The Interbank Information Network, a blockchain initiative, now has more than 75 of the world’s biggest banks as members as they aim to fend off threats from payment startups.
The Financial Times, citing JPMorgan, reported Société Générale and Santander are among the more than 70 banks that are joining the Interbank Information Network, which JPMorgan, Royal Bank of Canada and ANZ have been testing for 11 months. The idea is to see if blockchain technology can make payments happen faster and with no errors or need for additional compliance. With a mutually accessible ledger, it would enable banks to quickly take care of any issues such as correcting faulty addresses or missing data so that payments are not held up for weeks on end, reported The Financial Times.

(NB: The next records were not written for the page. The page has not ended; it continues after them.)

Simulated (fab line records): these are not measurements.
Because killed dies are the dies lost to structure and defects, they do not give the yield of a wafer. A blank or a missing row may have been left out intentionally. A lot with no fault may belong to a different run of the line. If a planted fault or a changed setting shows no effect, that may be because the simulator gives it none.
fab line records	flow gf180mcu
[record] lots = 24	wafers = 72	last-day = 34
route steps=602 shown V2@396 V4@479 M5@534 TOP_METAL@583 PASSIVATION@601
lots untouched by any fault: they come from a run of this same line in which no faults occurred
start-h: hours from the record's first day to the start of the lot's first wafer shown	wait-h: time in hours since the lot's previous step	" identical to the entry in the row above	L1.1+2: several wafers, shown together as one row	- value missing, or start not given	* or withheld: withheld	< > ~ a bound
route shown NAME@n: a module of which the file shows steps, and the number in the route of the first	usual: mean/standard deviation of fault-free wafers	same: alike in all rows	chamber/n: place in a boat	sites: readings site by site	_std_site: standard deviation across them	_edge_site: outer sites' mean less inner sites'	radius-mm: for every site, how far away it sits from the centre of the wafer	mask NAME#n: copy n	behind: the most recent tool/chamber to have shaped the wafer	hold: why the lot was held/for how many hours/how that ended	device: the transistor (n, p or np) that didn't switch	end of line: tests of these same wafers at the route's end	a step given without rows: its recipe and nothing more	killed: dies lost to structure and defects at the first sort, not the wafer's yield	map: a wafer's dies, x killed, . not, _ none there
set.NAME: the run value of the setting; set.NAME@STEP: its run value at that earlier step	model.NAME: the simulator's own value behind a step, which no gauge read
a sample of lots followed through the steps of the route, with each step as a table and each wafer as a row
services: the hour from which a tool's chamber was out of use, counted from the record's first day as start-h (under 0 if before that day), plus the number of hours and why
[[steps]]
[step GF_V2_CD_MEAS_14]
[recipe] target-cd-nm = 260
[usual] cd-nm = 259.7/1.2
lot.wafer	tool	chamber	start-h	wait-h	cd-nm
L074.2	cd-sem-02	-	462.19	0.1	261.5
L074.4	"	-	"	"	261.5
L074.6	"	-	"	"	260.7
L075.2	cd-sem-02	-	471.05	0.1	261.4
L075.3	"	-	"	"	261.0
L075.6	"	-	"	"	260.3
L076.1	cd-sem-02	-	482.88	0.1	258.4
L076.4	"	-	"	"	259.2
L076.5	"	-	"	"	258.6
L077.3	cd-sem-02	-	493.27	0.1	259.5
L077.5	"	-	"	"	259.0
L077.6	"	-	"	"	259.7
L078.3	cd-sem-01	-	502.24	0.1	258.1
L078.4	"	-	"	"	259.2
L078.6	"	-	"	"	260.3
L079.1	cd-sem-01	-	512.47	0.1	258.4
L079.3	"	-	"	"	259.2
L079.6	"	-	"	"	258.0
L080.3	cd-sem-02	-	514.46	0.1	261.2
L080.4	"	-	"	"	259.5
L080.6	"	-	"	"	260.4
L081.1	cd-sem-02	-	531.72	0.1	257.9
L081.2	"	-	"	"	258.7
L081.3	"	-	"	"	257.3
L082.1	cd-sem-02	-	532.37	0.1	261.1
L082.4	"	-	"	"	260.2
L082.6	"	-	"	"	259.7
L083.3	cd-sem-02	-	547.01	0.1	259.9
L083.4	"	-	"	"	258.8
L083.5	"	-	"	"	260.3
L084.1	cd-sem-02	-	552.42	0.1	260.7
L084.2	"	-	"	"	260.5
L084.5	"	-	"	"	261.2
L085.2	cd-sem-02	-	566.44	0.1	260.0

As it stands, when the payment instructions are missing information or the information is incorrect, the banks have to engage in additional compliance checks and send questions back through the payment chain until they reache the person with the correct information and can send it back after correcting it. Using blockchain, the banks can create a distributed ledger that can be questioned in real time, which means issues could be resolved almost instantaneously. The network also enables peer-to-peer messaging, noted the report. “One of the complaints that the non-banks have been pointing out [relates to] these frictional processes in the existing cross-border payment mechanism,” said Emma Loftus, head of global payments and receivables at JPMorgan Treasury Services, in the report. “Given that things like blockchain are addressing some of these age-old problems, we’re able to solve the problems ourselves.” She said only a small amount of total payment instructions get stopped, but that it can take as long as two weeks for issues to be resolved.
The paper noted the banks plan to put around 14,500 U.S. dollar payments through the system each day. “Payment is one of the segments banks worry most about in terms of ceding to non-bank competition,” Jason Goldberg, banks analyst at JPMorgan, said in the report. “Blockchain is a way to keep more of that (payments business) in-house.”